Kwarg	Default	Meaning
`cmap`	`"viridis"`	Sequential colormap for widths.
`max_samples`	`None`	Truncate to the first N rows. `None` renders every row.
`figsize`	`None`	Manual override; `None` picks an auto size from sample / class counts.

Supports AssessmentKind.FORMAL_VERIFICATION.

OutputBoundsWidthHeatmapVisualiser preview

OutputBoundsMarginHeatmapVisualiser¶

A samples-by-classes heatmap of the per-class certified margin against the target class. Use it for "is this batch robustly classified, or merely verified-with-room-to-flip?"

How to read it. Rows are samples, columns are classes; each cell is margin[i, k] = lower[i, target_i] - upper[i, k]. Blue (positive) means the target class is provably above class k everywhere in the certified region; red (negative) means class k could overtake the target — a flip risk. An all-blue row is comfortably robust; any red cell is where robustness is not certified. The target's own column is masked grey.

Kwarg	Default	Meaning
`cmap`	`"RdBu"`	Diverging colormap.
`max_samples`	`None`	Truncate to the first N rows. `None` renders every row.
`figsize`	`None`	Manual override; `None` picks an auto size.

Supports AssessmentKind.FORMAL_VERIFICATION. Falls back to a placeholder when result.targets is missing or shaped wrong.

OutputBoundsMarginHeatmapVisualiser preview

Statistical sampling¶

CorruptionAccuracyVisualiser¶

Clean vs corrupted accuracy bars with a CI whisker on the corrupted bar. Use it to see at a glance whether a corruption degrades accuracy and how tight the estimate is.
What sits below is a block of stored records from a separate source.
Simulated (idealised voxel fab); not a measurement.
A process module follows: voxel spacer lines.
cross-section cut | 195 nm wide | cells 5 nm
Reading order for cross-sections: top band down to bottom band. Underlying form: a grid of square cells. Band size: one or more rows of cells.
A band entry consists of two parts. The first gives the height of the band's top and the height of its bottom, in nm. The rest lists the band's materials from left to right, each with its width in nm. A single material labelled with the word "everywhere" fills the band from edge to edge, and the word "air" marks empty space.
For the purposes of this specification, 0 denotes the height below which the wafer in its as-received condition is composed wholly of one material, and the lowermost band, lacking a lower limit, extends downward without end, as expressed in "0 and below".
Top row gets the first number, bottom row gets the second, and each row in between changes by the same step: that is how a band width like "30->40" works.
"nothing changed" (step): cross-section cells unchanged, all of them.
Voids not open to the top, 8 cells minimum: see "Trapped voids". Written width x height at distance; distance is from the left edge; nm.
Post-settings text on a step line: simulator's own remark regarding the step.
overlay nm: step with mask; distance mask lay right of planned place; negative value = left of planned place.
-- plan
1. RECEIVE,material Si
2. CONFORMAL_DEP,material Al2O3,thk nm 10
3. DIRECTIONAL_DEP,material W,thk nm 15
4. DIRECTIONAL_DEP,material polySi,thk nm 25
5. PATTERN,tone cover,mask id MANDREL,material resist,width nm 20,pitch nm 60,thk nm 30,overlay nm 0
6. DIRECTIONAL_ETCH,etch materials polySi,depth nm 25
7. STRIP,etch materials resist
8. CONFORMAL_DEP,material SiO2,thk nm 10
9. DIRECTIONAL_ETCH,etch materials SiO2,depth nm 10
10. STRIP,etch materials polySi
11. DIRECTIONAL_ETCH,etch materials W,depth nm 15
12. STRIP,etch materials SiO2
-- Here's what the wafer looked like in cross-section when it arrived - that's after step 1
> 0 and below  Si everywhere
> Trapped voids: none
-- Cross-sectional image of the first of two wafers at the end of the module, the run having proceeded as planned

How to read it. Two bars — clean accuracy vs accuracy under the corruption; the whisker on the corrupted bar is its confidence interval. A big drop means the corruption hurts; a wide whisker means few samples, so treat the estimate cautiously. Annotated with the corruption name, severity, and sample count (N).

Supports AssessmentKind.STATISTICAL_SAMPLING. No image-modality requirement. Renders as an assessor-level figure (one chart for the whole assessment) rather than per-sample.

CorruptionAccuracyVisualiser preview